The best AI-native workflow turns a real ministry or staff need into a reviewed interface. The prompt is not the product. The product is the working screen that helps someone complete the task.

Diagram showing the path from staff need to AI prompt to prototype to tested interface to documented tool.

The five-part prompt

Give Codex five pieces of context:

  1. Audience: who uses this screen.
  2. Job: what they need to finish.
  3. Data: what information they need to see or enter.
  4. Constraints: what must be protected, avoided, or kept consistent.
  5. Verification: how to know the change works.

Example:

Build a first version of an internal volunteer follow-up screen. The user is a ministry coordinator. They need to see new contact requests, mark who has been contacted, and record a simple next step. Do not expose private infrastructure details. Use the existing app patterns, keep it mobile-friendly, and run the relevant checks.

Interface decisions

Use this filter when choosing what belongs on a screen:

Decision filter diagram for deciding whether UI content belongs on a screen.
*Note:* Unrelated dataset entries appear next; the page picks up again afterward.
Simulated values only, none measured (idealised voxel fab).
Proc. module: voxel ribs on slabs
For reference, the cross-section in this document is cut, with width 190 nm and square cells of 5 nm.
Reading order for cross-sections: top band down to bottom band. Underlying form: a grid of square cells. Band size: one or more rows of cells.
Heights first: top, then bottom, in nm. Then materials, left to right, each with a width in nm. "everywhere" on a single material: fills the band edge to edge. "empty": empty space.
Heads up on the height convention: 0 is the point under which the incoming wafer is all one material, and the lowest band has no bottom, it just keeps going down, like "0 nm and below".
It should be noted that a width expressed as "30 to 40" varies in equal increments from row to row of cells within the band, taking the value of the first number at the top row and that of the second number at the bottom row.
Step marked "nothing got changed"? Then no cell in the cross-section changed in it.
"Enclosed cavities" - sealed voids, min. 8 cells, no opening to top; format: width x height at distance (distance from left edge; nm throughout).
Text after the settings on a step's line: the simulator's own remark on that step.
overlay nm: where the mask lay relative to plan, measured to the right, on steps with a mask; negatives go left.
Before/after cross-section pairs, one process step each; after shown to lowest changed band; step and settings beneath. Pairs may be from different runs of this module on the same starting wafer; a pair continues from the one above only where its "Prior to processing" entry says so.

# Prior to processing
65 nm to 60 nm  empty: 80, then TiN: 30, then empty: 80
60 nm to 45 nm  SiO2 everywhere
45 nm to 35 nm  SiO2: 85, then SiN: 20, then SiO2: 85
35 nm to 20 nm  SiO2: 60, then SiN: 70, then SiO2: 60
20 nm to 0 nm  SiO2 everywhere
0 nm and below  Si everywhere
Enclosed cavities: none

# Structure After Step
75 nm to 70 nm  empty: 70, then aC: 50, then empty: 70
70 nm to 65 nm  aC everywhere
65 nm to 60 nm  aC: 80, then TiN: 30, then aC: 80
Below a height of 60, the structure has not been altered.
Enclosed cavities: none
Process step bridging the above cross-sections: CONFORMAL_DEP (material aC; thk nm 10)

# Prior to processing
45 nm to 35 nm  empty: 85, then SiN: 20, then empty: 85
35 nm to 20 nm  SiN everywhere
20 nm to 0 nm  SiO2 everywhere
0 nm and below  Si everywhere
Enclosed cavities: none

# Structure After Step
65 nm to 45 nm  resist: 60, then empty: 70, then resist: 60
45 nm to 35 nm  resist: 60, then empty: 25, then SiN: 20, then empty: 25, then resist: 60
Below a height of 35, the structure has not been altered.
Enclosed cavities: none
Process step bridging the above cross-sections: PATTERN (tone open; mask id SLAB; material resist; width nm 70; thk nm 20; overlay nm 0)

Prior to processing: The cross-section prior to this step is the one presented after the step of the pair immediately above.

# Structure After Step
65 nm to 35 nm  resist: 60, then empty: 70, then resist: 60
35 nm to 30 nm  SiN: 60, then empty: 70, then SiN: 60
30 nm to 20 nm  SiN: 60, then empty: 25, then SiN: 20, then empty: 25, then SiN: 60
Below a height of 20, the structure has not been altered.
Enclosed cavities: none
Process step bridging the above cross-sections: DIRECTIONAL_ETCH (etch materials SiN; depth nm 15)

If the answer is no, move it out of the primary screen:

  • Is this needed for the user to complete the job?
  • Is it safe for this user to see?
  • Is it clear without technical training?
  • Is this the right moment to show it?

Staff review script

When reviewing a new AI-built screen, ask:

If I were tired, rushed, and using my phone, would I know what to do next?

Then check:

  • the first visible heading
  • primary button text
  • required fields
  • error messages
  • success confirmation
  • navigation back to the previous task

Documentation handoff

After a new internal tool screen is approved, add or update its module under Internal Tool Modules. Staff should not need to read code or chat history to understand how to use the tool.